Herein consists the very nature of the proud man: instead of thanking God for condescending to make use of him for a good purpose and for giving him grace, he looks upon whatever good he does as something, which comes from himself, not from God. Let us go into a few details and you will see that there are hardly any exceptions to this general sin of pride. The old and the young, the rich and the poor, all suffer from it. Each and everyone congratulates himself and flatters himself because of what he is or of what he does — or rather because of what he is not and what he does not. Everyone applauds himself and loves also to be applauded. Everyone rushes to solicit the praises of the rest of the world, and everyone strives to draw them to himself. In this way are the lives of the great majority of people passed.
The door by which pride enters with the greatest ease and strength is the door of wealth. Just as soon as someone improves his possessions and his sources of wealth, you will observe him change his mode of life. He will act as Jesus Christ told us the Pharisees liked to act: these people love to be called master and to have people saluting them. They like the first places. They begin to appear in better clothes. They leave behind their air of simplicity. If you salute them, they will, with difficulty, nod to you without raising their hats.
Walking with their heads in the air, they will study to find the finest words for everything, though quite often, they do not even know the meaning of the words, and they love to repeat them. In order to show that his wealth has been increased, this man will make your head swim with stories of the legacies he is going to receive. Others are preoccupied with their labours to become highly esteemed and praised. If one of them has succeeded in some undertaking, he will rush to make it known as widely as possible so that his would-be wisdom and cleverness may be spread far and wide. If another has said something, which has gained approval or interest, he will deafen everyone he knows with repetition of it, until they are bored to death and make fun of him. If such vain and boastful people do any travelling at all, you will hear them exaggerating a hundred times all that they said and did to such an extent that you feel sorry for the people who have to listen to them. They think that they appear very brilliant, though people are scoffing at them in secret. No one can stop them from talking about themselves: one well known braggart convinced himself that people believed everything he said! . . . .

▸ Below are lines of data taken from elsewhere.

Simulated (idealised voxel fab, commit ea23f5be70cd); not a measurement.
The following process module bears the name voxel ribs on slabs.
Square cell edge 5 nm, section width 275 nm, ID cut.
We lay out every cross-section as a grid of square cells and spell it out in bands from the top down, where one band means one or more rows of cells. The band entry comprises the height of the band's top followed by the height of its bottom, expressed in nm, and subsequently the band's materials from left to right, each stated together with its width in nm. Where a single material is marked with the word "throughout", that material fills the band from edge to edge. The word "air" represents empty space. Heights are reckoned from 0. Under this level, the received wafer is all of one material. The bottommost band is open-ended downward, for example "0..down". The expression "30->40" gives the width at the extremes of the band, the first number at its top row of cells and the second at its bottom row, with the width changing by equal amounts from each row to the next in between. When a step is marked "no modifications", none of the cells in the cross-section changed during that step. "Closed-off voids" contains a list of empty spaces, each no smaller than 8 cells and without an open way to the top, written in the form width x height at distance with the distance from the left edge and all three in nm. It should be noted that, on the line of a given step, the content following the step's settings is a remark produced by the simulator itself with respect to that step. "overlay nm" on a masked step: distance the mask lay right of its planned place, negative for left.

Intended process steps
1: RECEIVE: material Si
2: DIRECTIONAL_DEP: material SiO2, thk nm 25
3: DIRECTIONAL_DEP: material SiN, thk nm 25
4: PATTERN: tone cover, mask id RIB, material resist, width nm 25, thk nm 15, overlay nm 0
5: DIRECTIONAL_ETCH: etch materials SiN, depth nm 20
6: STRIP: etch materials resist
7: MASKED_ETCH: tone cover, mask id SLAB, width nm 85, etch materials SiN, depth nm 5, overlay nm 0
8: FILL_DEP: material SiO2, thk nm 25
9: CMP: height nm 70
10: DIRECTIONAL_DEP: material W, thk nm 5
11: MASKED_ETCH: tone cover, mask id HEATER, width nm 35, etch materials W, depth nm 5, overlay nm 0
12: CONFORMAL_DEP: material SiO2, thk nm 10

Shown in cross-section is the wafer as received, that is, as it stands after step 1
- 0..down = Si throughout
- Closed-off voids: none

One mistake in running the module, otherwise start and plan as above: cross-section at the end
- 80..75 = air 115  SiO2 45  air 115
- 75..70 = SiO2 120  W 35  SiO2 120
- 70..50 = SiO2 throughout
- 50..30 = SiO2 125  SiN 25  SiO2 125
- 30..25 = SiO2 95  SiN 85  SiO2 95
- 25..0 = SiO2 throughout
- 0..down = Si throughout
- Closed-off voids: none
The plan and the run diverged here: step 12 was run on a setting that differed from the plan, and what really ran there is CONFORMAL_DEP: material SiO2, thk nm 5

Observe a person of some standing scrutinising the work of someone else. He will find a hundred faults with it and will say: "Ah, what can you expect? He does not know any better!"
But since the proud person never depreciates the merit of someone else without increasing his own importance, he will hurry on then to speak of some work, which he has done, which So-and-So has considered so well executed that he has talked about it to many others.
Take a young woman who has a shapely figure or who, at any rate, thinks she has.
You see her walking along, picking her steps, full
of affectation, with a pride, which seems colossal enough to reach the clouds!
If she has plenty of clothes, she will leave her wardrobe open so that they can
be seen. People take pride in their animals and in their households. They take
pride in knowing how to go to Confession properly, in saying their prayers, in
behaving modestly and decorously in the church. A mother takes pride from her
children. You will hear a landowner whose fields are in better condition than
those of his neighbours criticising these and applauding his own superior
knowledge. Or it may be a young man with a watch, or perhaps only the chain,
and a couple of coins in his pocket, and you will hear him saying, "I did
not know that it was so late," so that people will see him looking at the
watch or will know that he has one.
You may observe a man gambling; he may have but two coins to spare, but he will have all he possesses in his hand, and sometimes even what is not his. Or indeed, he will even pretend that he has more than he really has. How many people even borrow, either money or clothes, just to go to places of gambling or other kinds of pleasure.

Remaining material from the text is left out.